Skip to main content
In this tutorial, you’ll build a Serverless endpoint that streams data back to your client using WebSocket-style streaming. This approach works well for workloads that process data incrementally—like image processing or text generation—where you want to return partial results as they become available. You’ll create a handler that simulates chunked image processing, deploy it to Runpod Serverless, and build a Python client that receives streamed responses in real time.

What you’ll learn

  • Create a streaming handler function that yields incremental results.
  • Deploy a custom worker with streaming enabled.
  • Send requests to your endpoint and receive streamed responses.
  • Process and display streaming output in a Python client.

Requirements

Before starting, you’ll need:
  • A Runpod account with credits.
  • A Runpod API key.
  • Python 3.9+ installed locally.
  • Docker installed and configured.
  • A Docker Hub account for pushing your worker image.

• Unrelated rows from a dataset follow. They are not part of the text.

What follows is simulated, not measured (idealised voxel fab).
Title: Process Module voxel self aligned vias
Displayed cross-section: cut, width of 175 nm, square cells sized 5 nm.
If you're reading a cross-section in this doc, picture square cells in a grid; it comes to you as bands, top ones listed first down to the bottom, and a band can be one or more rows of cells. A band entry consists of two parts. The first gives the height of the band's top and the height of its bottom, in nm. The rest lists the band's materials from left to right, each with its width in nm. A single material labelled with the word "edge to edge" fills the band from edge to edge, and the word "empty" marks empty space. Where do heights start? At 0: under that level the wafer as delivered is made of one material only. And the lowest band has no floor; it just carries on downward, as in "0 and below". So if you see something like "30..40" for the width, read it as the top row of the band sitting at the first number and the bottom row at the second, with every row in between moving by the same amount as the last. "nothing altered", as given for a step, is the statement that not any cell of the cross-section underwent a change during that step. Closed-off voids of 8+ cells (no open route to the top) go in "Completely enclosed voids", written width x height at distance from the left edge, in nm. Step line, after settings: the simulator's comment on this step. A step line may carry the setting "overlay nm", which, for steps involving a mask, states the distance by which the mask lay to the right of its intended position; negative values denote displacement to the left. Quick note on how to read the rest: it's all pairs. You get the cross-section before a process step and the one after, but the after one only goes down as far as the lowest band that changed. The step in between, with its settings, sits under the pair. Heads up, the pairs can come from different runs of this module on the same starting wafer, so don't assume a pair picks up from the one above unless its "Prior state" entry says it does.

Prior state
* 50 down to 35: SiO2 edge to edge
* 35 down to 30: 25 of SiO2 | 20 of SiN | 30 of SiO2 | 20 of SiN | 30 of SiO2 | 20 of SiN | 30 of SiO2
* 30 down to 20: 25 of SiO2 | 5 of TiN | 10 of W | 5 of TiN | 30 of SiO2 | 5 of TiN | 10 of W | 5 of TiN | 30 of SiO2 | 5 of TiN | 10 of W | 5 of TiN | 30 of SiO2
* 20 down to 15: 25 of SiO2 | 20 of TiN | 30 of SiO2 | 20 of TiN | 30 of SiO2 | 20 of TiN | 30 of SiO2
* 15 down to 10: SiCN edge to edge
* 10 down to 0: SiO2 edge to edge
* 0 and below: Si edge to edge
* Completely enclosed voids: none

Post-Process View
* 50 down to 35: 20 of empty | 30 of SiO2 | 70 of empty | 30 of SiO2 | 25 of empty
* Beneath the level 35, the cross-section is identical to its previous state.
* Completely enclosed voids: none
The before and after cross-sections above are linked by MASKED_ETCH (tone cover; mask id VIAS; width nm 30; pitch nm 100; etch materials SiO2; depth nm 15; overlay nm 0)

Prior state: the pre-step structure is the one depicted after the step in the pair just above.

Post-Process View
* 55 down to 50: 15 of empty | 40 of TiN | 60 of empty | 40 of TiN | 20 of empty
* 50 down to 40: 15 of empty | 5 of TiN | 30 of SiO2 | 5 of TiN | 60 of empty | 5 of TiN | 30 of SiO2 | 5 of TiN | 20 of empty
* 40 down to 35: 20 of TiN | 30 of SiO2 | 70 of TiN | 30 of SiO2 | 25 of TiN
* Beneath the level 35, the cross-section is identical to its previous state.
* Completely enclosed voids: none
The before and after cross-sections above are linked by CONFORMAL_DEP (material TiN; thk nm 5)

Step 1: Set up your development environment

Create a project directory and set up a Python virtual environment:
mkdir runpod-base64-stream
cd runpod-base64-stream
python -m venv venv
source venv/bin/activate
pip install runpod Pillow

Step 2: Create a streaming handler function

Create a file named handler.py with the following code:
handler.py
import runpod
import base64
import io
from PIL import Image
import time

def process_image_chunk(chunk_data, chunk_number, total_chunks):
    """
    Simulate processing a chunk of image data.
    In a real application, you might do actual image processing here.
    """
    return {
        "chunk_number": chunk_number,
        "chunk_size": len(chunk_data),
        "processed_at": time.strftime("%H:%M:%S")
    }

def generator_handler(job):
    """
    Handler that processes a base64 encoded image in chunks and streams results.
    """
    job_input = job["input"]

    # Get the base64 string from input
    base64_string = job_input.get("base64_image")
    if not base64_string:
        yield {"error": "No base64_image provided in input"}
        return

    try:
        # Decode base64 string
        image_data = base64.b64decode(base64_string)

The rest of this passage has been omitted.